Weight of a block in equilibrium in a system.

[IAmPat]

Homework Statement

The picture below shows a mobile
in equilibrium. Each of the rods is 0.16m long and each hangs from a supporting string that is attached one fourth of the way across it. The mass of each rod is 0.10kg. The mass of the strings connecting the blocks to the rods is negligible. What is the mass of block A.

Homework Equations

Net Torque = 0
Rod length (left side) = 0.12m
Rod length (right side) = 0.04m

Weight of Rod (left side) = 0.075kg
Weight of Rod (right side) = 0.025kg

Weight of block A = 9.8A

The Attempt at a Solution

I've tried two methods, neither worked. I don't know how to get the torque of the rod itself.

(0.30 + 0.075) * 9.8 = 3.675N
3.675 * 0.12 = 0.441 >> Torque of left side

.441 = [[A + 0.025] * 9.8] * 0.04
11.025 = [A + 0.025] * 9.8
1.125 = A + 0.025
1.1 = A >> Mass of A

But this was wrong. I also tried to do the problem by ignoring the mass of the rod, but that was also wrong.

 

[PhanthomJay]

You have incorrectly assumed that the mass of each part of the lower rod acts at the point where the block masses are attached. The resultant mass of the rod acts at its center of mass.

 

[AlexChandler]

You have incorrectly assumed that the mass of each part of the lower rod acts at the point where the block masses are attached. The resultant mass of the rod acts at its center of mass.

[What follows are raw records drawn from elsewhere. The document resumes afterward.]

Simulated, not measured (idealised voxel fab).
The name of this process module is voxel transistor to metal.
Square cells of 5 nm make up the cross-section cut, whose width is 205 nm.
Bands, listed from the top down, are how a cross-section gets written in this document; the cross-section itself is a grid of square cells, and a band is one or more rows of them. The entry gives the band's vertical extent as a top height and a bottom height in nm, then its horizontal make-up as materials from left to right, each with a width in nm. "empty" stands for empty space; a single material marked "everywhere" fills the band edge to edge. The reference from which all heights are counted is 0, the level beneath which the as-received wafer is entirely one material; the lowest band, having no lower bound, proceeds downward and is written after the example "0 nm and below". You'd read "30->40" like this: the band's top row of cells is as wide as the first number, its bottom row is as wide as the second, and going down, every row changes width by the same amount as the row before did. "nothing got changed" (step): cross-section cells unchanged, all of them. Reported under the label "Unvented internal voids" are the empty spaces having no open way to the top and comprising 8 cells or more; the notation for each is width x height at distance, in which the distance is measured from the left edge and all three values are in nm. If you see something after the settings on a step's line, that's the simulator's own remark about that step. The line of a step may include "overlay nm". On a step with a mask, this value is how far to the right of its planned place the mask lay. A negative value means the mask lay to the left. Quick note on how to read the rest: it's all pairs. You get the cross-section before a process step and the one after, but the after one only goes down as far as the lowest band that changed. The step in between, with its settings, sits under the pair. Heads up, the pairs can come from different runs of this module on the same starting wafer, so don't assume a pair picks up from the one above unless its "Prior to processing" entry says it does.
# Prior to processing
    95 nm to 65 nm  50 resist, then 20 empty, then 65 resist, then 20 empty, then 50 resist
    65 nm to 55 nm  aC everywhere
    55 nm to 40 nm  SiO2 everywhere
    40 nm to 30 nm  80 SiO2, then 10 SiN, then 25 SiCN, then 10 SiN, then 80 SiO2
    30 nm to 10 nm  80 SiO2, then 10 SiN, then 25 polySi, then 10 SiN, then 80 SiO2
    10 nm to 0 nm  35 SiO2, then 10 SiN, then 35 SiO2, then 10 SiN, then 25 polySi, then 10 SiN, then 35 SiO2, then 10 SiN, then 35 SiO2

It should work out correctly using tension forces on the rod at the points where the block masses are attached. Certainly you would have to agree that this is where the forces are actually exerted.. It is not incorrect to handle the problem this way.

What I would try is to choose two points, call them O and P. Say P is on the lower rod at the point where mass A is hanging from the lower rod. The sum of all torques on the rod calculated with P as the origin must be zero. So this equation allows you to find the tension in the string that the lower rod is hanging from. Now say point O is on the lower rod at the point where the known mass hangs from. Calculated the Sum of all the torques about this point and it must also be equal to zero. You know all of the distances and you know the tension in the string. This should lead you to the correct answer.

 

[PhanthomJay]

It should work out correctly using tension forces on the rod at the points where the block masses are attached. Certainly you would have to agree that this is where the forces are actually exerted.. It is not incorrect to handle the problem this way.

There are forces acting on the lower rod from from three masses, the 0.30 kg mass of the left block, the unknown mass of block A, and the 0.1 kg mass of the rod itself. The weight force of the hanging masses act on the lower rod at the points where their respective masses are attached. The weight of the rod itself does not act at those points. It is simplest to find out where the resultant weight of the rod acts, apply that force at that point, and them sum torques = 0 about the point where the string supporting the lower rod is attached to it. This is what the OP was attempting to do, but incorrectly determined the moment arm of the rod's weight.